Addicted to…?

How would you complete the question: “What are you addicted to?”

Would you be offended to be even asked such a question?  I hope not, because we are all struggling with addictions since the fall of Adam and Eve in the Garden.  What started out as an “addiction to the Almighty,” which was good, wound up being an “an addiction to self,” which is grotesque!  We have been on a downward spiral ever since, moving from one addiction to another.  Let me make this perfectly clear: for Christians, if our addiction is not to the Almighty, it’s the wrong addiction!

As a pastor, I have counseled people who are facing very difficult and often debilitating addictions: workaholism, sloth, gambling, alcohol, drugs, food, pornography, success, money, image, approval, or acceptance, to name some of the most common.  Regardless of the addiction, the goal of our counseling sessions is to identify what the person views as their missing link in life that compels them to surrender to their particular addiction.  You see, it’s not the actual thing they are addicted to that they believe is meeting their needs; it’s what they get from their addiction that is.  And what they get is only a fleeting, illusory filling of the void that runs deep within their souls.

What we all need is a little Gospel-sanity in our lives.  The Gospel tells us that we all have a hole in our soul; that hole is in need of constant filling, or we will feel empty, lost, and hopeless.  But when we try to fill the hole with anything smaller than God, the filling never lasts—and in fact, it only makes us try harder the next time to fill it more.  Apart from the Almighty, this vicious cycle never ends.  We move frantically from one addiction to another, in a fruitless attempt to fill the hole that can only be filled by Jesus Christ. 

Many Christians remember that when they were first saved, they sensed an overwhelming sense of peace—a filling of that hole in their soul.  This is what the Gospel is designed to do.  It fills the void caused by sin with freedom, joy, and faithfulness.  The problem is that many move on from the Gospel, thinking it was only meant to start the filling process by getting them saved.  They see the Gospel only as the “door” leading into the Christian life; they miss the truth that it is also the “floor” upon which they are to build their entire existence.

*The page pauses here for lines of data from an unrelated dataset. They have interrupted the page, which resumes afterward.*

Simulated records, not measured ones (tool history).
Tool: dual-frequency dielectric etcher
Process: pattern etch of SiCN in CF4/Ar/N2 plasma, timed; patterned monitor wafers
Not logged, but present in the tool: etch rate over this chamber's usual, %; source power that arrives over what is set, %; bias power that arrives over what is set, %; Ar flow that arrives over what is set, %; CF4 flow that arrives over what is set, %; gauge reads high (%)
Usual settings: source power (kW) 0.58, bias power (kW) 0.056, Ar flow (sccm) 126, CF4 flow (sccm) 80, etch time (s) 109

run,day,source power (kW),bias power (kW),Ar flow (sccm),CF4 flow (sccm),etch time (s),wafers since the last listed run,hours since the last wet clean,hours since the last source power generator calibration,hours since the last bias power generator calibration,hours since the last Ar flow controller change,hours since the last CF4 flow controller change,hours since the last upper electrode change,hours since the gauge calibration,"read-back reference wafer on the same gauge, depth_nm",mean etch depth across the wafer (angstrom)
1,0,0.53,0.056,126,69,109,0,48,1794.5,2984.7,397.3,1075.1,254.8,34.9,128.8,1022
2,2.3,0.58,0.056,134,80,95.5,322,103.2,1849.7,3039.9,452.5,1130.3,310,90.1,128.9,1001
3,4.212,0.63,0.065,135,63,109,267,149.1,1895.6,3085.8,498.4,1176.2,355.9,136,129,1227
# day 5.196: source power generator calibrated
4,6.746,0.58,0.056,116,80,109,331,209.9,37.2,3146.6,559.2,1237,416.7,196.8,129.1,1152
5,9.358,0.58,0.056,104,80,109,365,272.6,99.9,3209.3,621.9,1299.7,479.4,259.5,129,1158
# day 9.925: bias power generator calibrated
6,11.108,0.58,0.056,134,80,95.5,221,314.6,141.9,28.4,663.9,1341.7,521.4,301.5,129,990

Only the Gospel can fill the hole in our soul and keep on filling it for the rest of our lives.  Nothing in this world can do what only the Gospel can do, and God designed it for just that reason.  Imagine being able to fill the hole in our soul completely and finding deep satisfaction in work or success or the applause of man.  If this was possible we would never long for or look to God.  We would live like Adam and Eve attempted to live—autonomous and apart from the rule of God.  Yet to attempt to live this way is to deny our humanity. 

All of life needs to be centered in and built upon the truths of the Gospel, the finished work of Jesus Christ.  This is the one thing God designed to fill the void and keep on filling it without any effort on our part.  That’s the point of grace!  It’s a gift that has been given freely and completely and it never stops giving.

Tim Keller writes, “We can make him the new center of our lives and stop trying to be our own Savior and Lord.  We can accept both his challenge to recognize ourselves as sinners in need of his salvation, and his renewing love as the new basis of our identity.”  We need to keep looking to Jesus and stop looking to anything else.  With an “addiction to the Almighty,” we will find a filling that overflows from the Fount of every blessing.

So . . . what are you addicted to today?  Would a little reorientation of the heart do you some good? 

This is the Gospel.  This is grace for your race.  NEVER FORGET THAT . . . AMEN!